Her comparative strength is due to the fact that, being the nearest neighbour of the East-Asiatic continent, she found her way to become a great land and sea power, in spite of her narrow capitalist basis. She made use of the time, when Britain and France were quarrelling about North Africa, when Britain had to fight for South Africa and then to concentrate her attention upon the North Sea; she also benefited by the U.S.A. going over to imperialism and secured a fooling in China; she profited by the great world war in order to acquire territorial guarantees in China and Siberia. Now Japan will have to fight for coal, iron and rice, which are produced in China. But in 1918 she made an irreparable mistake in that she merely thought or spoke daggers and—in spite of a good diplomatic preparation in 1918—dared not to raise her dagger against America by definitely placing herself on the side of Germany. Therefore she will now have to fight under most unfavourable circumstances in order to keep and consolidate the positions won during the war. Not only are America’s hands free, but just the reverse! She holds the big whip of the Allies’ indebtedness in her hands, and she can use it to put pressure upon them in her struggle against Japan. It is an exaggeration to say—as some papers do—that the Anglo-Japanese alliance is dead. Although Canada, Australia and South Africa be against this alliance, Britain will not give it up easily. When Mr. Lloyd George, reporting in his big speech in Parliament on the Imperial Conference, asked with an innocent air why Britain’s friendship with Japan should be in the way of friendship with America, he—as the clever statesman he is, with his usual sly form of speech—merely wanted to state that Britain would not choose to throw away the Japanese trump without further ado. Mr. Lloyd George dreams of a “menage a trois” in which he could get his leg under the table somewhat closer to that of the charming geisha than to Uncle Sam’s rough-shod paws. 

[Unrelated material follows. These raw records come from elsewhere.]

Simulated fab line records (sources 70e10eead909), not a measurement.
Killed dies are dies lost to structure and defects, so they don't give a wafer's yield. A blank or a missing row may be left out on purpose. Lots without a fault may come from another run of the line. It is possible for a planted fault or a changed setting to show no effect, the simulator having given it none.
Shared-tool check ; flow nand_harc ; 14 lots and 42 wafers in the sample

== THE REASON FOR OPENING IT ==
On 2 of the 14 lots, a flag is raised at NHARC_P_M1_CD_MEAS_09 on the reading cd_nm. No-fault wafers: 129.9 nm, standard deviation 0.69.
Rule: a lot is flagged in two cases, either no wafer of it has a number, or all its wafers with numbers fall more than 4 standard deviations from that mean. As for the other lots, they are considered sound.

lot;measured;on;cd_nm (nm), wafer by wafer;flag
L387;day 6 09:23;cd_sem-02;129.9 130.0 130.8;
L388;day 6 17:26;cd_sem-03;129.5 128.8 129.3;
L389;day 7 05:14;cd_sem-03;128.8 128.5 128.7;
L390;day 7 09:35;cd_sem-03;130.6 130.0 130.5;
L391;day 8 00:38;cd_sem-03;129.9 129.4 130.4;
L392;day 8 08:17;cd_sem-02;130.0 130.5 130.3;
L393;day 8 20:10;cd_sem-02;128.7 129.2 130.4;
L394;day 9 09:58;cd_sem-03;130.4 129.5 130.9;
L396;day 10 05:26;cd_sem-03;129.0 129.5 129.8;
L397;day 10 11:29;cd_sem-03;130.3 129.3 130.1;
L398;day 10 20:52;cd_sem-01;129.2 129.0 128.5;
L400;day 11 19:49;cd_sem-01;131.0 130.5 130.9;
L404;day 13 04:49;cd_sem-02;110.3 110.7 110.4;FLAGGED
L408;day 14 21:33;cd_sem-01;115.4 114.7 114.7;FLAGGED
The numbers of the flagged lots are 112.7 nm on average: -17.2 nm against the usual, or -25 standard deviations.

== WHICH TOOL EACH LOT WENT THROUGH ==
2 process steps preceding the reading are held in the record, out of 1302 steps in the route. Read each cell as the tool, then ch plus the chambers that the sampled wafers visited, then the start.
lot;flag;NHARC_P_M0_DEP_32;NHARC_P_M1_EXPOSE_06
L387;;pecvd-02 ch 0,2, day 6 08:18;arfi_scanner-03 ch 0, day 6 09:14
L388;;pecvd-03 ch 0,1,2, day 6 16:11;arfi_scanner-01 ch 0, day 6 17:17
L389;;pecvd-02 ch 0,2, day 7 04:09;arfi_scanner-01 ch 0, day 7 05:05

This game only indicates that Britain is not willing to forego the advantage of using Japan against the U.S.A. in the same way as she used her against Russia in 1904; this can easily bring the British-American relations to a crisis. 

Possibly it has not yet occurred to the Foreign Office that there could be so dangerous an issue. Maybe it will only use its relations with Japan as a diplomatic card, being firmly convinced that there will be time enough to stop the game when it becomes serious. 

However, it must be remembered that neither did Germany intend from the outset to back Austria to such a limit as to provoke a war with Great Britain. Once the rifle is loaded, no one can tell for certain when the trigger will be pulled. In a few decades the impartial historian is sure to come to the conclusion that in 1914 the rifles went off, so to say, by themselves. 

If Japan can serve for the card to be played by Britain against the U.S.A., France can be led off by America as a trump against Britain. These last three years France and Britain have been struggling for supremacy over Europe. Since the break of the Franco-Russian alliance, the position of France has become as uncertain or even more precarious than that of Japan. Her attempt to obtain from Britain and America sanctions for her war acquisitions has totally failed. Britain consented to if only on condition that the U.S.A.also be a party to the bargain. But America took good care not to bind herself. The Senate refused to ratify the obligations that Wilson had undertaken. The Versailles Peace rests only on the French bayonets. France therefore tries to find a substitute for Russia in Poland, Czecho-Slovakia and Roumania. She apprehends great danger threatening her relations with Germany from a possible alliance between Germany and Russia, whether it take the form of an alliance between revolutionary Germany and revolutionary Russia, or the shape of an agreement between the Russian and German restoration parties. In order to put up an insuperable barrier between Russia and Germany, France must extend the rampart of her vassal countries to the Baltic States. 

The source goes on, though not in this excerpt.